Glasgow & West Scotland

Photographer Margaret Watkins honoured with Canada Post stamp

Margaret Watkins stamp

One of the most acclaimed photographers of the 20th Century is being honoured with a stamp.

Margaret Watkins was born in Canada but died as a recluse in Scotland in 1969, leaving her photographs to a next-door neighbour.

Joe Mulholland spent years championing her work and a major retrospective exhibition was recently staged at the National Gallery of Canada.

Canada Post is now releasing a stamp in her honour.

It features a messy kitchen sink, which divided opinion when it was first shown in 1919.

Watkins was one of the most acclaimed photographers in North America at the turn of the 20th Century, but she gave it all up, moving to Glasgow in 1928 and never returning home.

International attention

She was born in Hamilton, Ontario, in 1884 after her parents had moved from her mother's family home in Hyndland in Glasgow's west end.

At 24 Watkins left Canada to make a new life for herself in the US where she took up photography and, in 1913, enrolled in the Clarence White School of Photography, the foremost school of pictorial photography in New York.

Her work received attention in photographic publications, in the New Yorker and in Harper's magazine, and Watkins went on to be exhibited throughout the US, in Japan, at the Paris Salon and in the Royal Photographic Society in London.

She taught some of the greatest names in art photography, including Paul Outerbridge and Margaret Bourke-White, whose images of Gandhi and the Chrysler Building in New York are amongst the best known photographs ever produced.

Box of photographs

Watkins came to Glasgow in 1928 to visit her aunts, intending to stay for a year, but remained until her death 41 years later.

Her work as a photographer was unknown in Scotland and not long before her death she gave a box to her neighbour, Mr Mulholland, on the condition he did not open it until after she died.

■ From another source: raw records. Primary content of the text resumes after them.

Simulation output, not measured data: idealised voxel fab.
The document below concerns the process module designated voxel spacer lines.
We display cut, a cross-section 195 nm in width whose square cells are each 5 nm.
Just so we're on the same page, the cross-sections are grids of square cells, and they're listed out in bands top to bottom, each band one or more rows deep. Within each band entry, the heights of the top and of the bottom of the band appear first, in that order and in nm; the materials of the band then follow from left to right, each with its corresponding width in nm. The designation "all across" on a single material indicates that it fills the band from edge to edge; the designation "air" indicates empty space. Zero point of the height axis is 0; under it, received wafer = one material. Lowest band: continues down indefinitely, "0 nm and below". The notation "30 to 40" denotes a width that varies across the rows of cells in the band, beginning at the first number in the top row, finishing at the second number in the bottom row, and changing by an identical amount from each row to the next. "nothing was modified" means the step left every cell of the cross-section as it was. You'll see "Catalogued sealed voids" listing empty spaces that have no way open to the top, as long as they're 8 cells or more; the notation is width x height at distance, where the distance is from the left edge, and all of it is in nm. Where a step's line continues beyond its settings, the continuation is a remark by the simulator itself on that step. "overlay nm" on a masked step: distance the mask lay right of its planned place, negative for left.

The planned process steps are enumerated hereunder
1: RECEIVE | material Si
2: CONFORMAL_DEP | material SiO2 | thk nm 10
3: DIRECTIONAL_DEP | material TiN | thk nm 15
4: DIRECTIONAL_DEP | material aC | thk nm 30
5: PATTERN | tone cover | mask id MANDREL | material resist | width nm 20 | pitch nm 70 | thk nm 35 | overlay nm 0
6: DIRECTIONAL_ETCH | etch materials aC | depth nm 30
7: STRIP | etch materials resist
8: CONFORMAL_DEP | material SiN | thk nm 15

It contained more than 1,000 photographs, many with exhibition labels, and among them were some of her New York kitchen.

Mr Mulholland has worked for 40 years to re-establish her reputation and recently the National Gallery of Canada staged its exhibition.

Canada Post issues a stamp featuring Watkins' Kitchen Sink on Friday.

Marc Mayer, director of the National Gallery of Canada in Ottawa, will also be in Glasgow to celebrate the honour.